Some authors deal with topics such as costs, economic evaluation and inventory calculation [33,34,35]. These topics are related to the issue.

This article deals with the equipment selection problem, which was also defined by the authors Gu et al. (2010) [9] as one of the five major decisions of warehouse design problems.

3. Methodology

The warehouse system forms the technical side of the warehouse subsystem. The warehouse system groups together two or more devices and means (storage and service equipment), forming a whole for the storage area, including their management. The warehouse system’s composition depends on the chosen warehouse technology, and it consists of two basic parts: the racking assembly and the service equipment [3].

The most important part of the warehouse system is the racking assembly, which must be designed so that it does not fall, e.g., due to improperly chosen type of racks, overloading of the racking assembly, under-sizing of the load-bearing capacity of the floor, unprofessional intervention in the racking assembly, but also by not using protective elements such as bumpers, protective barriers and supports to strengthen and protect the rack stands.

Service equipment that performs storage and retrieval operations within the storage area (forklifts, rack stackers, etc.) must be designed to be compatible with the rack assembly, load-bearing capacity, lift height, and equipment dimensions to the width of the handling aisle.

These two basic parts complement the information resources that are part of the management system—the warehouse operation management and they ensure information flows in the warehouse operation. This category includes information means for identifying the storage place, e.g., labels indicating the racking boards, labels for the systematic numbering of all places in the racking system, and the information means by which the operator information and control system of a warehouse is equipped. The design of this group of information means is usually part of separate projects focused on the design of an information or management system for a warehouse.

The starting point for the process of designing a warehouse system represents the process of designing logistic systems that is carried out in several consecutive phases described by authors Malindzak et al. in the book titled Design of Logistic System (Theory and Applications): Project Identification, Selection of the paradigm of the design process, System analysis, Synthesis of the logistical system, Project evaluation [36].

Phases and basic steps have been defined for the process of designing warehouse systems, they are described in Figure 1.
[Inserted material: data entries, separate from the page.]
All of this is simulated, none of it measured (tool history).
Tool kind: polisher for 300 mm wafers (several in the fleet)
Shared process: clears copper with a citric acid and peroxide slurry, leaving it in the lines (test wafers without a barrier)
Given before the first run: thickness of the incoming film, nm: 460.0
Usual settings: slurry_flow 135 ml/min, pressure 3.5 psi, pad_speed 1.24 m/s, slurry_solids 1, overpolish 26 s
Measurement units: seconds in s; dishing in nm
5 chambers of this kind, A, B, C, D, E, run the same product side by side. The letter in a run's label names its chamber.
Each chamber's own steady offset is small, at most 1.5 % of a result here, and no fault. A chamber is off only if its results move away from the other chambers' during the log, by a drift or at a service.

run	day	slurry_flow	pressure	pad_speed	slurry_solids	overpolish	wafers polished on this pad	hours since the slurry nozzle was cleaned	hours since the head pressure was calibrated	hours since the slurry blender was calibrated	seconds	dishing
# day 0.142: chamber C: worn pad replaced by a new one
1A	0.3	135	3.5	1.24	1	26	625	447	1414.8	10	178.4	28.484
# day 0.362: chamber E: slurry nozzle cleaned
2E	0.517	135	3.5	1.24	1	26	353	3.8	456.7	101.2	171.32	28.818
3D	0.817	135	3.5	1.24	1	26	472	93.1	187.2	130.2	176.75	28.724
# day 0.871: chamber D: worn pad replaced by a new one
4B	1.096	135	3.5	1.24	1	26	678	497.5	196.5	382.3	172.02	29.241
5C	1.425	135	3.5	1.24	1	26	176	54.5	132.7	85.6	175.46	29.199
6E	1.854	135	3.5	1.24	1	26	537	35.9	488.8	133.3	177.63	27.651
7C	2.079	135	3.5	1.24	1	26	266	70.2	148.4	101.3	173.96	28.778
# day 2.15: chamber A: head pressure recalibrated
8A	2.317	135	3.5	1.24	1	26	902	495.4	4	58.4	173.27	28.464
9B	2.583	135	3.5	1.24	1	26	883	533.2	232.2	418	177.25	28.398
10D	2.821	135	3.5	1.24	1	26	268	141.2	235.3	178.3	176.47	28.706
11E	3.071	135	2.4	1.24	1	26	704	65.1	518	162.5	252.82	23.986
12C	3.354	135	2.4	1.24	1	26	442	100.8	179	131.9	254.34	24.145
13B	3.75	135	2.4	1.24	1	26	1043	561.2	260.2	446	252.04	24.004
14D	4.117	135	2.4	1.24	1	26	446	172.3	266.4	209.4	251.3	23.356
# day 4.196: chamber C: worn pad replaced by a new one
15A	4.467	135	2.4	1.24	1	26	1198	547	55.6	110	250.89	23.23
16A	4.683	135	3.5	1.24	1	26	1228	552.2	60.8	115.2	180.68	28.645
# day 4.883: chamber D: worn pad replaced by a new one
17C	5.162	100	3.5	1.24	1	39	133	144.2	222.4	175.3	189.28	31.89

Phase 1: Project identification.

Step 1: problem definition (WS design, reconstruction of WS, solution of isolated problem of WS). The design of a storage system for large warehouses, e.g., the input material warehouse, the company dispatch warehouse, the distribution warehouse, is usually a particular design. In the case of the design of intermediate warehouses in production, the warehouse system’s design is in most cases part of the design of the production system. However, in practice, the problems of dimensioning existing intermediate warehouses are often additionally solved for several reasons, e.g., increasing production efficiency, increasing production, etc.

Step 2: Defining the global design objective and sub-objectives.

Step 3: Identification of primary data entering and restricting conditions to the design solution, such as: storage technology, structure and height of stored stocks, activities performed in warehouses, warehouse dimensions, spatial arrangement of the warehouse, number of received items, technical means used in case of reconstruction of the existing storage system, etc.

Phase 2: Selection of design paradigm.

In the case of a separate storage study, where e.g., increasing of the static capacity of a warehouse, selection (replacement) of service equipment, determining the number of forklifts, etc., which have a definitive impact on the other logistical activities and increasing the efficiency and productivity of the system it is chosen the case study [37].

The reengineering method is applied at a radical change or rebuilding of the existing warehouse system, which interfaces with several warehouse functional areas.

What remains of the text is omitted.